Why It Matters to Your Business

An AI assistant is only as trustworthy as the content it's working from. If a document ingestion silently fails — say, a PDF didn't process correctly — your assistant might give outdated answers or miss important information entirely. Without visibility into what's happening, you won't know until a customer complains.

Proactive problem detection. Instead of finding out about ingestion failures through customer complaints, your team sees them immediately in the dashboard.
Faster recovery. When something does go wrong, you can identify exactly which step failed and re-run only that step — not start the whole process from scratch. This is the difference between a 5-minute fix and an hour-long reprocess.
Operational independence. Content teams and operators can manage the knowledge base without filing engineering tickets for every update or fix.
Auditability. Every reprocess action is logged — who triggered it, when, and what the outcome was. This matters for compliance and for understanding patterns in failures.

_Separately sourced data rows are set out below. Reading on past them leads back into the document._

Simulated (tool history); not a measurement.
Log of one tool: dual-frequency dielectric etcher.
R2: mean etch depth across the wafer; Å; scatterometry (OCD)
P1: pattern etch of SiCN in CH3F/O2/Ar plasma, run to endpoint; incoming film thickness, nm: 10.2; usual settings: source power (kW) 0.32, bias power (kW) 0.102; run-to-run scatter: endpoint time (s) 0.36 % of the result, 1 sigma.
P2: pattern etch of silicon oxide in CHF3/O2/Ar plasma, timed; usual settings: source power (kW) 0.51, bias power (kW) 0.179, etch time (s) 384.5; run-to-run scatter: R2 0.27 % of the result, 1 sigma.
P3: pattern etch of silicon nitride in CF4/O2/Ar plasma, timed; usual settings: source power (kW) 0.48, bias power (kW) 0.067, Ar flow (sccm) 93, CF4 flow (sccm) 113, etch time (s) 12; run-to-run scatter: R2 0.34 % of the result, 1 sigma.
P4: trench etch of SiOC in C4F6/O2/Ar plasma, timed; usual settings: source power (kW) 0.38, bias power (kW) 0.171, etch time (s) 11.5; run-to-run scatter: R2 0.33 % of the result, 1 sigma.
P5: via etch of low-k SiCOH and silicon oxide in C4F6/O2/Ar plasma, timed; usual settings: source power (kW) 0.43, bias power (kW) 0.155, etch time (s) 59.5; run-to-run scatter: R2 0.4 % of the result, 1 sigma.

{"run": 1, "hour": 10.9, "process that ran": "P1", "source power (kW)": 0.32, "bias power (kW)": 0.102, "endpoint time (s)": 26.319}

How It Works (No Technical Jargon)

Every content source (a document, a web page, a connected knowledge base) goes through several processing stages before the assistant can use it. The dashboard gives you full visibility into each stage.

What You Can See Per Source

Current status: Is this source healthy, being processed, or in an error state?
Last processed: When was this source last successfully updated?
Stage breakdown: Which stage is it currently at — fetching, extracting, chunking, embedding, or indexing?
Error details: If something failed, what exactly went wrong? (e.g., "PDF couldn't be parsed", "connection timed out")
Sample logs: A human-readable log of recent activity for that source

Triggering a Reprocess

You can choose exactly how much to redo when a source needs updating:

Re-fetch only — Downloads the latest version of the source (when content changed at the source)
Re-extract — Re-parses the downloaded content (when the extraction logic was updated)
Re-chunk — Re-splits the content into smaller pieces (when chunking strategy changed)
Re-embed — Regenerates the AI representations (when embedding model was upgraded)
Full reprocess — Starts from scratch (when something fundamental changed)

This granularity saves significant time and cost — you only redo the work that actually needs to be redone.

Live Progress Tracking

When you trigger a reprocess, you don't have to wonder if it's working. The dashboard streams live logs as each stage completes, and you get a job ID you can share with your team or reference in a support ticket.

Safeguards and Limits

To prevent accidental overload:
- Only organization administrators can trigger reprocess jobs
- There's a limit on how many concurrent reprocess jobs can run per organization
- All actions are logged with the operator's identity and timestamp

What to Expect on the Roadmap

The team is building:

Reprocess API with per-stage control, plus live log streaming in the dashboard (estimated 4 weeks)
Job status tracking with email or webhook notifications on completion or failure

Once live, your operations team will have everything they need to keep the knowledge base healthy and up to date, without relying on engineering support for routine maintenance.